China's first aircraft carrier swept through fog-shrouded waters Wednesday to open sea trials that underscore concerns about the country's growing military strength and its increasingly assertive claims over disputed territory.
The mission by the refurbished former Soviet carrier marks a first step in readying the craft for full deployment. China says the ship is intended for research and training, pointing to longer-term plans to build up to three additional clones of the carrier in China's own shipyards.
“As a major economy, China on the one hand should take more responsibilities for the world and on the other hand, it has some new security interests that it needs to protect. Under the circumstances, China's naval power needs to grow accordingly,” said Wang Shaopu, director of the Center for Pan-Pacific Studies at Jiaotong University in Shanghai.
Information about the cruise was tightly restricted in line with the Chinese military's habitual secrecy, although the official Xinhua News Agency indicated that the step had been planned for some time. The 300-metre vessel departed through fog from the northern port of Dalian where it is being overhauled.
“After returning from the sea trial, the aircraft carrier will continue refit and test work,” Xinhua said.
The United States on Wednesday urged greater openness from China about its military capabilities and asked for a formal explanation of how the aircraft carrier would be used.
“China is not transparent as other countries, it's not as transparent as the U.S. about its military acquisitions, its military budget. This causes concern,” State Department spokeswoman Victoria Nuland told a news conference in Washington.
“We are prepared to be extremely transparent with regard to U.S. military positions and equipment, and we would like to have a reciprocal relationship with China,” she said.
China has spent the better part of a decade refurbishing the carrier formerly known as the Varyag after it was towed from Ukraine in 1998, minus its engines, weaponry, and navigation systems.
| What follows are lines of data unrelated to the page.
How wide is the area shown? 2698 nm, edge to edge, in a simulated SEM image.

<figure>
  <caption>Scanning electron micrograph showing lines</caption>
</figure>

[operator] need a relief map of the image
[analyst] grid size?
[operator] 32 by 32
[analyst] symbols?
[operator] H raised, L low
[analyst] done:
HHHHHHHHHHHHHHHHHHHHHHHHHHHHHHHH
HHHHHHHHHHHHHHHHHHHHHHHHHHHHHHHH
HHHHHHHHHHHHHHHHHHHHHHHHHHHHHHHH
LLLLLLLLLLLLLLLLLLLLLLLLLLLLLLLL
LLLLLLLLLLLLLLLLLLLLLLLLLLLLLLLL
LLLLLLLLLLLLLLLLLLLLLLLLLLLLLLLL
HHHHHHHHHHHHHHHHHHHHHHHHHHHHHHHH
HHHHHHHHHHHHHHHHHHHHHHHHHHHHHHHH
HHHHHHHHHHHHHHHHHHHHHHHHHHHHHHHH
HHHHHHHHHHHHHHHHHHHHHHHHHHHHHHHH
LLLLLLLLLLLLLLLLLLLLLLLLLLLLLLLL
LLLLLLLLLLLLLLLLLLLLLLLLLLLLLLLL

Beijing's carrier program is seen as the natural outgrowth of the country's burgeoning military expansion, fed by two decades of near-continuous, double-digit percentage increases in the defense budget. China's announced military spending rose to $91.5-billion last year, the second highest in the world after the United States.
While the development of carriers is driven largely by bragging rights and national prestige, China's naval ambitions have been brought into focus with its claims to disputed territory surrounding Taiwan and in the South China Sea.
Taiwan, the self-governing island democracy claimed by China as its own, has responded to the growing Chinese threat by developing missiles capable of striking carriers at sea. An illustration at a display Wednesday of military technology in the capital Taipei showed a Hsiung Feng III missile hitting a carrier that was a dead ringer for the former Varyag.
Over the past year, China has seen a flare-up in spats with Japan, the Philippines and Vietnam and had its relations strained with South Korea — all of which have sought support from Washington, long the pre-eminent naval power in Asia.
China defends its carrier program by saying it is the only permanent member of the United Nations Security Council that has not developed such vessels and that it has a huge coastline and vast maritime assets to defend. Beijing has also said its carriers would be employed in international humanitarian efforts, although the ex-Varyag's ski jump-style flight deck severely limits the loads its planes can carry.
As the world's second-largest economy, China says it lags behind smaller nations such as Thailand and Brazil, as well as regional rival India, which have purchased carriers from abroad.
While Chinese carriers could challenge U.S. naval supremacy in Asia, China still has far to go in bringing such systems into play, experts said. The U.S. operates 11 aircraft carrier battle groups and its carriers are far bigger and more advanced.
Wednesday's exercise was essentially a test of the ship's propulsion system, with preparations to launch and recover aircraft still a long way off, said Andrei Chang, editor of Kanwa Asian Defense magazine.
“This was really just for show. They still have a long way to go,” Mr. Chang said.
The Xinhua report did not say how long the sea trial would last. But a statement posted on the website of the Liaoning Maritime Safety Authority said vessels will be barred from entering a small section of the sea off Dalian until 6 p.m. on Sunday.
Positioning a carrier off its coast would boost the range of China's naval aircraft, increasing their ability to hit U.S. bases in Japan, South Korea and possibly Guam.
Beijing is believed to be developing a carrier version of the Russian Su-33, dubbed the J-15, a step that has angered defense officials in Moscow who accuse China or stealing their defense technology.
Both the European Union and the United States ban weapons sales to China, leaving Russia as its main overseas arms supplier.
With Moscow's defense industry declining in production and innovation, Chinese leaders have taken to marrying old Soviet platforms with cutting-edge Chinese technology. The same approach has been taken with the space program, where a capsule based on the former Soviet Soyuz design has been reengineered using new technology.
In contrast to China's slew of new frigates, submarines, and other warships, the carrier will actually add little to the country's naval capabilities, according to Western analysts.
“At best, it could makes some waves in the South China Sea and intimidate the poorly equipped navies of Vietnam, Indonesia and the Philippines,” said Jonathan Holslag of the Brussels Institute of Contemporary China Studies.